No parts of the suggested plan have been finalized by the city yet. Proposed projects include:

2015

-Gilman St. and Tousley Ave. (joint project). Reconstruct the street and sidewalks, along with sanitary sewer and water mains under the named streets. Estimated cost: $1.97 million.

2016

-Reconstruct Main Ave. street and sidewalks, along with the sanitary sewer and water mains under Main Ave. Some other nearby sanitary sewer work would also be completed. Some work may be done in neighboring alleys to update other infrastructure. Estimated cost: $823,700.

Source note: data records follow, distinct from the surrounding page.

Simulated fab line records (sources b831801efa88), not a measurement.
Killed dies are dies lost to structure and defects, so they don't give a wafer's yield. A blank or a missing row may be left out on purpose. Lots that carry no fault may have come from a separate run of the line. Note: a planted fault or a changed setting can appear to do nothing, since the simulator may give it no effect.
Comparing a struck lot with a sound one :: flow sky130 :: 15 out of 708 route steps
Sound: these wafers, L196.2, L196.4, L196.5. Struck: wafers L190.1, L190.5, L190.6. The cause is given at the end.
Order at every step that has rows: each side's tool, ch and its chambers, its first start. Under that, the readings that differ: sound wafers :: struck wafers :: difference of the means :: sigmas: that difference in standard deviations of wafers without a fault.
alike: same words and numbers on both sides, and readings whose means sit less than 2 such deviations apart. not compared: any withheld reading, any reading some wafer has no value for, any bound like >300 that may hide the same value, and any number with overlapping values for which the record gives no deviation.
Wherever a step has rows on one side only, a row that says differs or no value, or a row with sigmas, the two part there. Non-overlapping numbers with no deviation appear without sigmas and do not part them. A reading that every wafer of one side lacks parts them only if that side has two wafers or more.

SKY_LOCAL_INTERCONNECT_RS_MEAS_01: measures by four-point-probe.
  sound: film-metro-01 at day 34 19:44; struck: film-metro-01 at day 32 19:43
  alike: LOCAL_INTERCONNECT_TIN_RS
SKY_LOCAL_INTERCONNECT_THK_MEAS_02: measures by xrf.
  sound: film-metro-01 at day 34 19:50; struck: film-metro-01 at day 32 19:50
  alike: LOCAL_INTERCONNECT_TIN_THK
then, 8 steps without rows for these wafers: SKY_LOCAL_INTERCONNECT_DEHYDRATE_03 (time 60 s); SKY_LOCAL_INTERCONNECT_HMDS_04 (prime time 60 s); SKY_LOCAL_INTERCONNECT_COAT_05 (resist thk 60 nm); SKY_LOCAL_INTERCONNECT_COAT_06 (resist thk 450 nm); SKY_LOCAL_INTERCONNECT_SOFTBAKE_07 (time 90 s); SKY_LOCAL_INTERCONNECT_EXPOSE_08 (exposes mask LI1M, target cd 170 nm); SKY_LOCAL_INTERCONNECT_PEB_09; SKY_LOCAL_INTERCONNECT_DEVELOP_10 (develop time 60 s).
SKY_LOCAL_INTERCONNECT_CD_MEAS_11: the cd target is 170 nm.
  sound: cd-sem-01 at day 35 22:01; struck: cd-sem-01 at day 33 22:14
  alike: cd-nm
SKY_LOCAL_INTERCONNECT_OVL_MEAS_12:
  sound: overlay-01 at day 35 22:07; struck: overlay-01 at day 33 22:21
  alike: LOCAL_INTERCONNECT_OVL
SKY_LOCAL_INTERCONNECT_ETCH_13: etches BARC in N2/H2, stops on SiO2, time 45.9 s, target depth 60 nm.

-Reconstruct sanitary sewer on Nowell Ave. between Walker Ave. and Main Ave. Reconstruction to the street itself will also be needed. This portion of sewer is still made of vitrified clay tile pipe material and its condition has led to extra maintenance costs. Estimated cost: $145,500.

2017

-Miller St. has seen increased traffic, and needs to be updated from a “rural section street (no curb and gutter) to an urban section street (curb and gutter on both sides),” according to the Apex report. Improvements to the storm sewer system would also be included. Estimated cost: $813,800.

2018

-Reconstruct and regrade the rural section of Cornwell Ave. south of Park St. to Centennial Dr. and improve the water main and sewer. Estimated cost: $406,800.

-Install a new production well for the city’s water supply. According to the engineer’s report, the city’s other two wells are more than 30 years old and “are at an age where production can become unpredictable and susceptible to failure.” Estimated cost: $110,000.